In the coming years, Airbus expects the main drivers of worldwide traffic growth to include:

  • The increasing importance of Middle Eastern global hubs;
  • A new Asian economic paradigm stimulated by a wave of regional consumerism;
  • Deregulation in India;
  • The continuing high traffic growth rates for domestic China and the country’s emerging international outbound traffic;
  • Tomorrow’s emerging countries and markets;
  • The growing importance of the LCCs in Asia.

There are now more than 100 LCCs in the world, representing 20% of the total global market in terms of seats offered. While the LCCs in North America are still growing, the network airlines have stabilised their market share, even improving their position in some markets. In Western Europe, the LCCs are beginning to  mature. However, there is still considerable growth potential towards the eastern and southern parts of Europe. The market share of Asian LCCs grew from 5% with less than ten airlines in 2004 to 12% with 43 airlines in 2007, if the new Chinese domestic carriers are considered as LCCs. Given that most Asian domestic and intra-regional markets are still in the early stages of development with limited incumbency, it is likely that Asian LCCs could even, in time, exceed the share of capacity achieved by LCCs in both Europe and the US.

So far, most of Asia’s LCCs have developed within the region’s own deregulating domestic markets. While there is still potential for the development of new domestic routes, there is thought to be much larger growth potential on the intra-Asian markets. The pace of growth in these markets will largely depend on the pace of liberalisation between countries in the region. For example, the Association of South East Asian Nations (ASEAN) is planning to have ‘open skies’ from 2008. The time will come when other obvious markets such as the ASEAN to PRC market will offer considerable potential for LCC development. With the exception of the Australia to Japan market, most intra-Asian markets are still practically untouched by LCCs.

Amongst these relatively untouched markets, one stands out: the Chinese-Indian market. With more than one billion people on each side, a formidable industrial and service power base, aspiring populations and with no real substitute to air travel due to the natural barrier of the Himalayas, the Chinese-Indian market is likely to be the champion of all high potential intra-regional markets. As the historical, political and social differences lessen and common interest grows on both sides, a powerful and enduring, broad based bilateral co-operation is being shaped. The potential is further highlighted by the comparison with other economic powerhouses that have also, at times, overcome differences and competitive pressures. For example, the combined population of Brazil and Argentina is ten times smaller and their combined GDP 2.5 times smaller than the combined values of China and India, yet today air traffic between them is almost ten times bigger.
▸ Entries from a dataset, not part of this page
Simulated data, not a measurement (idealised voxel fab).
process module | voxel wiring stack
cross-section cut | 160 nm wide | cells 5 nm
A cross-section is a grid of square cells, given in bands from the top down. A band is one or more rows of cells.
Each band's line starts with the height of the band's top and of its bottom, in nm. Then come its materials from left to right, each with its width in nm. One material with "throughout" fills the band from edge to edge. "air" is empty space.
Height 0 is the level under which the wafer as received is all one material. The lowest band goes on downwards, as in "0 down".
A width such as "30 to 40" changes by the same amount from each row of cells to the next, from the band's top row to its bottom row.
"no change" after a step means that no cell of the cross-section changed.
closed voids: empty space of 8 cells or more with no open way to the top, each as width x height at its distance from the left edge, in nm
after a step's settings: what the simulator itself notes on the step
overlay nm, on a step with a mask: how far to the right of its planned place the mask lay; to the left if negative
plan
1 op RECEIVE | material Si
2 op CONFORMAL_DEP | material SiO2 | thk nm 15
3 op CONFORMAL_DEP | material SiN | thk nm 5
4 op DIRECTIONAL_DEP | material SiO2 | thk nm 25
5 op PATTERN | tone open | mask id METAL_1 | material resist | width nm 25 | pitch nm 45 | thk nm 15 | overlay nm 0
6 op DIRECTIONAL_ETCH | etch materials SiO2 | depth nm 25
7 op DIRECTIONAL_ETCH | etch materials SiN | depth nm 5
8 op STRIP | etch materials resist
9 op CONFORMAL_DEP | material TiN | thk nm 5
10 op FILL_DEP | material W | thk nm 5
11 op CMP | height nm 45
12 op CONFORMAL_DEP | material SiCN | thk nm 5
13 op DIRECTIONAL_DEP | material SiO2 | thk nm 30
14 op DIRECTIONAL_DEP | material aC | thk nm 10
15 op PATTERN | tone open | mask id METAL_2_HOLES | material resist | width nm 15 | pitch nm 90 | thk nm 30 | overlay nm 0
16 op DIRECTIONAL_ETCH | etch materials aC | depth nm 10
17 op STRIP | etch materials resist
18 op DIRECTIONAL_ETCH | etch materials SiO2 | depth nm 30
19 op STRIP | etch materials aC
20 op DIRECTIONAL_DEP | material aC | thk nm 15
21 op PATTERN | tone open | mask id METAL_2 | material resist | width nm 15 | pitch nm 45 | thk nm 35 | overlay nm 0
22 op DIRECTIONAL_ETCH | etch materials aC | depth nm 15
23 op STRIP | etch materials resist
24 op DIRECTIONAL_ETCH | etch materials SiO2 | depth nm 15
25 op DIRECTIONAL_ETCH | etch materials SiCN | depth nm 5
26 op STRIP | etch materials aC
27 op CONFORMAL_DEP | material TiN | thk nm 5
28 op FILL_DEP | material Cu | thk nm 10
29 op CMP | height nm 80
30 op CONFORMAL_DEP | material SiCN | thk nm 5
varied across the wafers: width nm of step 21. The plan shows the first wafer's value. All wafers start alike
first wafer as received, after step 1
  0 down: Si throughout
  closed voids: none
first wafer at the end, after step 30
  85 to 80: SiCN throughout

The political will to develop closer socio-economic ties that started in 2003, has driven trade worth US$3 billion in 2000 to US$25 billion in 2006, an average annual increase of 45%. India became China's tenth largest trading partner in 2006, while China is India's second largest trading partner. India to China trade is likely to overtake India’s US$30 billion trade with the US in the very near future. This relationship continues to develop in both scale and scope, with more value-added goods being traded.

There is no doubt that the economic dimension of this partnership will promote tourism and business between the two countries and that air traffic is likely to benefit from and support this growth. This is especially true for China to India tourism and business travel. The number of visitors travelling from India to China has already taken off over the last ten years with 430,000 people making the journey, in comparison to 55,000 Chinese people visiting India. Indeed, since 2000, China has emerged as one of the top destinations for students and people with small businesses in India. The volume of Chinese visitors to India has still to pick up the momentum seen in the other direction, but it promises to grow faster as the Indian infrastructure, which is the major impediment, develops further.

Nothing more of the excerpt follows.